Weekly salon 12/1

1. Tingle drops the ‘f’ bomb

Yes she did. She commented on Twitter that ABC journo’s had been doing a good job in their coverage of the fires. Someone called YeaNah @YeaNah10 suggested that such a comment lacked balance.

Laura Tingle responded by telling the commenter to “go f**k yourself”, except she spelt it out.

Corrine Barraclough in Luvvie Laura and the(ir) ABC’s problem with abusive behaviour says you can’t do that. Abuse is abuse.

However, swearing is also shorthand way of expressing disgust and disapproval. Moreover, YeaNah is suggesting that ‘balance’ be privileged over the truth. Is Tingle unable to express the truth because she is working for the ABC, so she must demonstrate ‘balance’ at the expense of truth?

Here’s Ed Jenkins on the performance of the conservative media on the bushfires:


In this crisis, the conservative media have defended Morrison against the most benign attacks even as the death toll climbed and the fury mounted; they have dismissed experts with decades of in-field experience as “activists”; they’ve spread thoroughly debunked theories about these fires being caused by environmentalists’ opposition to preventative land clearing; even bushfire victims themselves were branded as “feral” when they had the temerity to heckle the PM during a photo opportunity in their fire-ravaged town of Cobargo. Possibly most telling of all, Craig Kelly, a member of Morrison’s government, went on UK television to deny any link between the fires and climate change, where even a wet gollum like Piers Morgan couldn’t let it pass. Back home, pundits on Sky News defended him, saying that they “didn’t know anymore more across the science than [Kelly].”

Jared Richards, who also addressed the Tingle matter, thinks The Outrage Over Tex Perkins’ One-Finger Salute To Scott Morrison Is Nothing But A Distraction.

Then Amanda Meade at the Guardian says the ABC has received overwhelming praise for its ‘vital’ emergency reporting, despite ongoing scorn from Murdoch-owned media.

To Barraclough Katharine Murphy is a far-left journalist, the ABC is guilty of “foul, extremist leftist groupthink” and the Q&A panelists

Here’s the Tingle twitter, and here is the Urban Dictionary on what it means to go the full Tingle:

To tell a climate denier to go fuck themselves. Especially impactful if coming from a respected figure known otherwise for their tact and restraint. After Australian journalist Laura Tingle who created a stir on Twitter by doing just this.

2. ‘Dangerous, misinformation’

Speaking of Newscorp’s coverage, commercial finance manager Emily Townsend said she had been filled with anxiety and disappointment over Newscorp’s coverage, which had impacted her ability to work. So she’s leaving.

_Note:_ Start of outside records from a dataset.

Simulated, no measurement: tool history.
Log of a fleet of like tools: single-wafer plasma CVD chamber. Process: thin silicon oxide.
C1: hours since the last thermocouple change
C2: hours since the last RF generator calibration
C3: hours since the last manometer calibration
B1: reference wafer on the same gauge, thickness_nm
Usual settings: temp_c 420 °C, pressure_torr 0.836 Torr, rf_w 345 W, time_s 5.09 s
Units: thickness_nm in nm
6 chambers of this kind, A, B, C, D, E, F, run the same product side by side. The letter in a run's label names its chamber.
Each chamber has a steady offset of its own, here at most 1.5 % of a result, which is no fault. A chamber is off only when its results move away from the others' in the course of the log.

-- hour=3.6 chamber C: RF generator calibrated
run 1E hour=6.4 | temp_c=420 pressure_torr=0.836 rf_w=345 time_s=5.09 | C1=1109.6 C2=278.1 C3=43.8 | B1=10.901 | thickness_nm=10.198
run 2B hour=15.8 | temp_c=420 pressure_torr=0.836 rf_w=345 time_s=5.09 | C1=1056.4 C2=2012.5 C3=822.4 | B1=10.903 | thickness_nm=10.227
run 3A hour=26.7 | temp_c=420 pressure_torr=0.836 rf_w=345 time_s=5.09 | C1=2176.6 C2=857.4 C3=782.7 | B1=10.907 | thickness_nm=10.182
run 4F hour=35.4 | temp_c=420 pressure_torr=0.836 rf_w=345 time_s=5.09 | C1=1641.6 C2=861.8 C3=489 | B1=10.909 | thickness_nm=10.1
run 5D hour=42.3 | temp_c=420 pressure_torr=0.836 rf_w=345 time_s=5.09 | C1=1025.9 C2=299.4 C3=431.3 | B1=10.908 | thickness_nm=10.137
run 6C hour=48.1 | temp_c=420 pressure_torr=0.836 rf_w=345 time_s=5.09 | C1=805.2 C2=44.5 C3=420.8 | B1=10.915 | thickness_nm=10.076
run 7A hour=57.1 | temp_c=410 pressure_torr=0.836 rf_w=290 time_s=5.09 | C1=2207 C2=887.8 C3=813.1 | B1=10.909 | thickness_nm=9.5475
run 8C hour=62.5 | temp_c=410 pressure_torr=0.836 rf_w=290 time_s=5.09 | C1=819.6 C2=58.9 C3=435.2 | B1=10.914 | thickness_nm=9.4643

Not before an email from her was circulated to staff:

“I have been severely impacted by the coverage of News Corp publications in relation to the fires, in particular the misinformation campaign that has tried to divert attention away from the real issue which is climate change to rather focus on arson (including misrepresenting facts),” she said.

“I find it unconscionable to continue working for this company, knowing I am contributing to the spread of climate change denial and lies. The reporting I have witnessed in The Australian, The Daily Telegraph and Herald Sun is not only irresponsible, but dangerous and damaging to our communities and beautiful planet that needs us more than ever to acknowledge the destruction we have caused and start doing something about it.”

3. Scotty from Marketing takes a hit in the polls

Newspoll has found:

more voters (59%) are dissatisfied with Morrison’s performance than satisfied (37%).

Satisfaction in Morrison fell eight points and dissatisfaction increased by 11 points, both movements outside the poll’s margin of error of 2.5%. Just 4% of voters were “uncommitted” when asked how Morrison is performing.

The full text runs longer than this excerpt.